The green chemistry community is mourning the loss of István T. Horváth, founder of the field ‘fluorous biphase catalysis’ and early pioneer in the field of renewable resources and green chemistry.
Professor István T. Horváth was born in Budapest, Hungary, on August 6, 1953. He studied chemistry at the Petrik Lajos Chemical Technical School in Budapest and at Veszprém University of Chemical Engineering, Veszprém, Hungary (now University of Pannonia), where he received his M.Sc. in Chemical Engineering (1977) and Ph.D. in Organic Chemistry (1979). Subsequently, he was an Assistant Professor at the Department of Chemistry, Veterinary University, Budapest (1979–1981) and a Research Engineer at Chinoin Ltd. in Budapest (1981).
Horváth then switched continents for the first of five times in his career. This brought him to Yale University, where he joined the group of Prof. Richard D. Adams as a Postdoctoral Research Associate (1982–1984). During this productive period, he worked on the preparation and characterization of osmium clusters. Adams and Horváth co-authored a remarkable 20 papers in 32 months. Horváth returned to Europe in 1984 to spend three years at the ETH Zürich with Professors Piero Pino and György Bor.
This was followed by another transatlantic move as he assumed a position at the Corporate Research Laboratories of Exxon (now ExxonMobil) in Annandale, New Jersey. This immensely productive phase of his career lasted more than ten years (1987–1998) and brought him international visibility. As an independent investigator Horváth became internationally recognized for using in situ spectroscopic techniques (especially NMR and IR) to elucidate mechanistic questions of important chemical transformations and uncover key reaction intermediates. A significant achievement was the spectroscopic observation of the formyl cation in the condensed phase, published in 1997 in Science. Beside important discoveries in reaction monitoring, Horváth was among the first to advocate the use of in situ spectroscopy to attain molecular level understanding chemical of reactions, especially focusing on the development of greener processes.

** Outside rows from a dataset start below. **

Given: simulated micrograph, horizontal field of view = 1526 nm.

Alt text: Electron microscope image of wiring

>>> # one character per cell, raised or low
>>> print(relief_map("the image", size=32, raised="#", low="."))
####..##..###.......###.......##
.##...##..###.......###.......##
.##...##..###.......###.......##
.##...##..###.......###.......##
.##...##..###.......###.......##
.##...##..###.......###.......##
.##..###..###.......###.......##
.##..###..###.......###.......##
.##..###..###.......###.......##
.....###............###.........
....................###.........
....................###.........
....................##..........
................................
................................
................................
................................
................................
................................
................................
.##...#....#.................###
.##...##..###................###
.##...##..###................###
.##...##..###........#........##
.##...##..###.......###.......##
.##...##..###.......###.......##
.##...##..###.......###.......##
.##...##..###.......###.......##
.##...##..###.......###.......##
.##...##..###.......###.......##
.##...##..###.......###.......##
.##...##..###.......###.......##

Furthermore, his Science paper published in 1994, established the basic principles of fluorous biphase chemistry, which lead to the development of more efficient multiphase catalytic processes and novel catalyst immobilization approaches in the following decades.
In 1999, he returned to Hungary, was appointed professor in 2001, and continued his research in the field of green chemistry and in situ spectroscopy at Eötvös Loránd University, Budapest until 2008. During this time he devoted attention to the catalytic conversion of renewable resources, which led to the development of the idea of a gamma-valerolactone economy.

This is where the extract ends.